Updated on September 7, 2009

Finance is essentially the process of providing funds for economic activities. The producer, the businessman, the consumer, governments, and others often do not have available the funds necessary to complete their transactions. Yet, funds are required as a means of payment- the catalyst that makes production or exchange possible. The funds must be made available in (1) the proper amount of means of payment and (2) the right kinds of funds, such as francs for an American's purchase of French goods.

Financial institutions have grown up to create, provide, exchange, and utilize funds. Taken together, these institutions constitute the financial structure of a modern country. They serve individuals, businesses, and governments, within the country and across international boundaries.

Finance is not to be interpreted in the strict sense of lending only, or of cash only, or of private activity only. The creation of credit by banks or the guaranteeing of a loan is as significant as the granting of the loan itself. Credit money - which takes the form of bank demand deposits and is represented by checks- is even more important than cash or currency in most of the more highly developed economies of the world. Also, governmental finance is nearly equal to private finance in quantitative importance and is often more significant qualitatively and politically. Thus finance is an extremely broad area encompassing many different fields that are bound together by their origin in the same economic fact: an economic entity needs funds, and it attempts to acquire them through society's numerous and varied financial institutions.

The study and practice of finance are concentrated in specialized fields, each of which constitutes an income-making endeavor. These financial specialties include (among others) banking, consumer finance, business or corporation finance, insurance, real estate finance, international finance, and public (governmental) finance. The fields are not mutually exclusive, however. For example, banks often extend loans on real estate, so that the fields of banking and real estate finance overlap. The integrating entity for all financial fields is money- money in the broad sense of all generally accepted media of exchange.

To facilitate the transfer of needed funds to those areas and groups requiring them (and willing to pay for their use), specialized organizations have developed. They accumulate the funds of savers or investors and make them available to users of funds, usually but not always in the form of loans. As a group, such organizations are called "financial intermediaries". In addition to banks and other institutions of deposit such as savings and loan associations, they include pension funds, life insurance companies, investment companies, and many others.


Banks are of many different kinds, but they all have the same basic characteristics: they serve as depositories for the funds of the public and lend funds to individuals or businesses. Banking deals essentially with the process of providing loan funds to borrowers, primarily in the form of bank credit. Commercial banks are in the unique position of being able to create money by establishing or adding to checking accounts (demand deposits) of borrowers by means of commercial loans. In many economically advanced nations, banks' credit money constitutes the bulk of the total money supply. A strong commercial banking system operating on a fractional reserve basis is essential for a nation's economic growth and prosperity.

Consumer Finance

Providing loan funds to consumers to buy consumer durable goods, such as automobiles or furniture, is a specialized area of finance. It differs from all others in that the good acquired does not usually provide the means of repaying the loan.

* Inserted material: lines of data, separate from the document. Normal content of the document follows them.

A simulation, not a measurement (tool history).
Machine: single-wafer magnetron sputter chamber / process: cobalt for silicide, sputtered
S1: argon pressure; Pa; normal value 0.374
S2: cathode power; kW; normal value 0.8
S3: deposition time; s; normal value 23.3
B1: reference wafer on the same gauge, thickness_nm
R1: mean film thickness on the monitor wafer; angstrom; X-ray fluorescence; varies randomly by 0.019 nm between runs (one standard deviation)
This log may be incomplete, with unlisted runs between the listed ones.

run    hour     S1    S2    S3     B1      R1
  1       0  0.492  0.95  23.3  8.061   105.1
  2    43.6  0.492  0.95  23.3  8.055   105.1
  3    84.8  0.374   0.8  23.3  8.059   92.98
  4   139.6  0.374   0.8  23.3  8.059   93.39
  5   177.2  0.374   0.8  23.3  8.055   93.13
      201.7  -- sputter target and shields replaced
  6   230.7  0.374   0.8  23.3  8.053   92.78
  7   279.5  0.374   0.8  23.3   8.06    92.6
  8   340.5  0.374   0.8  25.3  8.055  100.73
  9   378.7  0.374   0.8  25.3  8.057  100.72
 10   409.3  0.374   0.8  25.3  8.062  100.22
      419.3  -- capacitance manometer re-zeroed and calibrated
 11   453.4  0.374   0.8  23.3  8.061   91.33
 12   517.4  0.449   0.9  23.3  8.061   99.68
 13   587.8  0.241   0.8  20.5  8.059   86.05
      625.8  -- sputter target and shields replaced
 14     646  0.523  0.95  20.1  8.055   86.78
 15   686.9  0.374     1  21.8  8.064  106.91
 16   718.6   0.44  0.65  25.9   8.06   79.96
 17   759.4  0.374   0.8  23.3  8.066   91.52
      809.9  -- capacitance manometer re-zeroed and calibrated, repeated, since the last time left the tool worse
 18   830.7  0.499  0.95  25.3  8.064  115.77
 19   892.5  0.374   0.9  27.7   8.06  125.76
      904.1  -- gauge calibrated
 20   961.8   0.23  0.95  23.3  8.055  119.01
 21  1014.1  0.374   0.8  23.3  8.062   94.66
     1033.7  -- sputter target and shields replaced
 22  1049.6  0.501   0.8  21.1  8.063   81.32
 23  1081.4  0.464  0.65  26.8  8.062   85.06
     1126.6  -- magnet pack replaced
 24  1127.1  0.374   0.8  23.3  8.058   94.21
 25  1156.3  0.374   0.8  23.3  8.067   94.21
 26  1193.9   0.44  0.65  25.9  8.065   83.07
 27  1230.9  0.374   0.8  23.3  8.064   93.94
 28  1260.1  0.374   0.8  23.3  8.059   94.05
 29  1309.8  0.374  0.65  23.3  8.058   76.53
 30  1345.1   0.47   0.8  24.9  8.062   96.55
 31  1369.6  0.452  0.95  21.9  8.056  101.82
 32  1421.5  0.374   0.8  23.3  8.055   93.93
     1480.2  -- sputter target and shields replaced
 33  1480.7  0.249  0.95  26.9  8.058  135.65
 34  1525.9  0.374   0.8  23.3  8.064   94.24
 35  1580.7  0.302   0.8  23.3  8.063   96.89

Special and separate institutions have developed for the extension of consumer credit. These are called "consumer finance companies" or simply "finance companies". Operating with a combination of equity funds, retained earnings, and borrowings from banks, finance companies make relatively small (under $2,000), unsecured loans of up to three years' duration to individuals. Most are installment loans calling for repayment in equal monthly installments that include both principal and interest. Banks, which formerly avoided loans that were not self-liquidating, have generally expanded their activities to include consumer loans. 

Business or Corporation Finance

Business enterprises often need funds in addition to their own. These funds may be used to provide working capital, expand inventories, or replace or expand plant and equipment. Smaller businesses usually must turn to institutional lenders, such as banks, for financing. Larger enterprises, however, typically are corporations, which are able to turn to the public, through organized security markets in most cases, for financing both equity and debt funds. Thus this area is often treated as corporation finance, since the corporate form of business enterprise accounts for the dominant share of business activity.

Business or corporation finance involves securities markets, investments, and investment banking. Securities markets handle the issuance, sale, and purchase of both equity shares (stocks) and evidences of indebtedness (bonds). Investments are the placement of funds in business enterprises by individuals or institutions, usually with the aid and advice of investment counselors or brokers. Investment banking is a specialized activity developed through the highly institutionalized process of issuing new securities. Investment bankers facilitate this process by acting as selling agents and by underwriting the issues. Underwriting involves a guarantee to the issuing corporation that a minimum sum will be realized from the sale of the securities.


Certain types of risk are involved in all economic activity. Some of these risks are subject to pooling or shifting through a financial intermediary. These risks are insurable, and the intermediary to which they are shifted is an insurance company. The essential function of an insurance company is to substitute a small, certain loss (the insurance premium) for a large uncertain loss (the risk hazard). In doing so it accumulates large sums of money, which are invested or lent out in many fields. Insurance companies thereby provide a vast amount of investment or loan funds annually.

Real Estate Finance

The acquisition and transfer of real property and its improvement involve a considerable use of credit. In both residential and business property the purchaser usually has only a small part of the purchase price and must obtain financing on a long-term basis for the rest. Intermediaries frequently play a major role in bringing borrower and lender together in this field.

International Finance

The exchange of goods and services and the extension of credit across national boundaries follow much the same principle as similar transactions in the domestic economy. Government generally plays a more active role in international transactions than it does in internal affairs.

Foreign Exchange Markets

The outstanding characteristic of international finance is the employment of different currencies. Because national currencies are normally accepted only in the domestic economy, some means must be devised for exchanging one currency for another on an equitable and economic basis. The foreign exchange market performs this function by establishing the ratio of exchange for two or more currencies. International exchange markets, gold exchanges, and such agencies as the International Monetary Fund help maintain international currency stability. They permit national governments, central banks, and individuals to buy and sell other currencies at rates set both by agreement and by the forces of supply and demand

Public Finance

Government must acquire funds to finance its activities, just as private enterprise does. Great care must be taken in this area because the revenues of government are mostly compulsory, derived from taxes. Sound principles of finance are particularly important because national governments typically have control over the money supply and in extreme circumstances can greatly affect the value of their money and hence the entire credit and financial structure of the economy.